Archive for March, 2011

Junior High Dance

     It was bound to happen sooner or later, and I guess “sooner” won the battle.  I have been on a lot of one-hit-wonderless dates, but Los Angeles is big, so running into these guys again falls into the slim to none category.  However, on Saturday night, I could run no more.

     A few months ago when this date took place, during our chat he had asked where I tended bar and then said he would be attending a friend’s wedding there in the spring, to which I joked I would probably be the bartender.  Well, the joke was an uncomfortable reality.

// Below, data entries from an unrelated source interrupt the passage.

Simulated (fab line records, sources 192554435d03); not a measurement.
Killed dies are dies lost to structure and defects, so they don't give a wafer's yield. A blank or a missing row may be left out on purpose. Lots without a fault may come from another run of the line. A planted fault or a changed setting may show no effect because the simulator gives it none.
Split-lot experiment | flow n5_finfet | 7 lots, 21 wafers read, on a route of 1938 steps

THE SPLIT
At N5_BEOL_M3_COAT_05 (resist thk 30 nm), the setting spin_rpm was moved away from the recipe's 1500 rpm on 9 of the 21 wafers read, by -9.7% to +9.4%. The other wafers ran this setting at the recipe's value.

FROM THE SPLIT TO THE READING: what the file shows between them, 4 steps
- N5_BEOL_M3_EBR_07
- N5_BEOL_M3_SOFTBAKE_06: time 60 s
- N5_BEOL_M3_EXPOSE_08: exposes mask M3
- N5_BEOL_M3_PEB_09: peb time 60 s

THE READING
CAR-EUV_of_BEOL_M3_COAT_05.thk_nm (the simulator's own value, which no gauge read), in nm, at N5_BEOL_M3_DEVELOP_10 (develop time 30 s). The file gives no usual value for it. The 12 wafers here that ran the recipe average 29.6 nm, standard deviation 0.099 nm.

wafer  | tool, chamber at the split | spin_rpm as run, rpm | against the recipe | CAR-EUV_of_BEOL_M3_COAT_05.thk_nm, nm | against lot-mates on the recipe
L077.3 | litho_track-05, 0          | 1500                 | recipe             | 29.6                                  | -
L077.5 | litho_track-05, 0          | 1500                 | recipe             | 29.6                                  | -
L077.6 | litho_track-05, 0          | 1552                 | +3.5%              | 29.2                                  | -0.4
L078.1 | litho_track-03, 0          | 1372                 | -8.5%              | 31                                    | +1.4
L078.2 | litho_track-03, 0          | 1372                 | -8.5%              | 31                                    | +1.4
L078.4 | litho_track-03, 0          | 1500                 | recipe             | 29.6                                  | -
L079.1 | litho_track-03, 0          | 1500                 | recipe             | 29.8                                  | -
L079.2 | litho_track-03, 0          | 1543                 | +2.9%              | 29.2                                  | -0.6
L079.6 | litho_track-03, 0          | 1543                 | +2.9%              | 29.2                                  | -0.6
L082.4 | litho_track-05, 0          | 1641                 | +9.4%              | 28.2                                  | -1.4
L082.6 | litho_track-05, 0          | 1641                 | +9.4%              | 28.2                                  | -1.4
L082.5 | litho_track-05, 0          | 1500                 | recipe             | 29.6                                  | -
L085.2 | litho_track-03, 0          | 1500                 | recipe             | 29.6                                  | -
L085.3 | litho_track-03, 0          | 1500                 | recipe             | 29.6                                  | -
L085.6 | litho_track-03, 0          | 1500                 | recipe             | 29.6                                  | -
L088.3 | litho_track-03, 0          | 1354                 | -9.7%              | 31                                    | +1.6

     On Saturday night, while I was mixing and pouring drinks and going about my business, I looked up and spotted a familiar face.  Then it hit me, “Oh shit.  I’ve been out with that guy.”  And instantly remembered his name (that’s a big deal for me), who he was (date number two of that double date day), and him saying he’d be attending a wedding here.

     The date wasn’t incredibly horrible, but I only saw it going as far as friendship level, whereas I think he was more eager.  It was one of those situations where he looked okay in his pictures and the real live thing was a big let down.  And now, his hair had grown out to an unflattering length and he looked twiggier and scrawnier than I remember.  This is the man who wants to be a woman’s swimsuit/lingerie fashion designer.  I foresee creeped-out models in his future.  But I digress…

     After our date, he had wanted to see me again.  I usually give the guy a second go if they weren’t totally horrible.  When he said next week, I said Saturday worked for me.  The week went on and when he called he said he meant during the week.  And I said, “Oh.”  How else was I supposed to react?  At that point it was Thursday, Saturday is what I had free.  Duh.  Anyway, he seemed thrown by that and I never heard from him again.  Flash forward to Saturday night.

     The area where cocktail hour was held is spacious and he could have sat anywhere, but he chose a high-top right near the bar.  He was angled facing the bar so I couldn’t help but see his mug nearly every time I looked up.  I was prepared to be friendly, ask him how he was, all the basics.  But as the cocktail hour winded down, I never had to.  He isn’t much of a drinker, so he never left his seat to come to the open bar where two female bartenders were working.  I mean come on guys, what single straight dateless man attends an open bar wedding with two women behind the bar and doesn’t approach?  We’re cute, even gay men adore us.

     After cocktail hour ended, the party moved into the main dining room.  Usually we just stay behind the main bar and people come back to us.  This couple arranged to have a satellite bar in with the guests.  And of course, I was the chosen one to be in the room with them.  When I got to my bar, most of the guests had already taken their seats.  I looked up and then, SMACK!  He was right in front of me – again.  Great, now I have to go through the whole reception with him obviously trying to ignore me.

     I had figured he had seen me and it clicked who I was.  I also figured at some point, out of common courtesy, he would just come over and say hello.  But no, this guy was total junior high school.  Although his chair was facing me the whole night, he avoided all eye contact.  Small beans, right?  What really made me chuckle was when he left the table to, I’m assuming, go to the restroom.  There was a clear path from the entrance of the dining room to his table, which again, was right in front of the bar.  Upon his return, I noticed him walk right onto the dance floor, bob and weave through filled tables with seated guest, and slowly make his way back to his table, where he sat down with his head cocked in a different direction from his seat.  I’m amazed his ass found the chair.  For his second bathroom run, I’m guessing he saw the challenges from his first return and opted to the easier path to his table.  However, once he got to the table, rather than loop around facing the others, he turned backwards, body rubbed the pillar, and put his ass to the table.  Classy.

     You tell me.  Did he see me?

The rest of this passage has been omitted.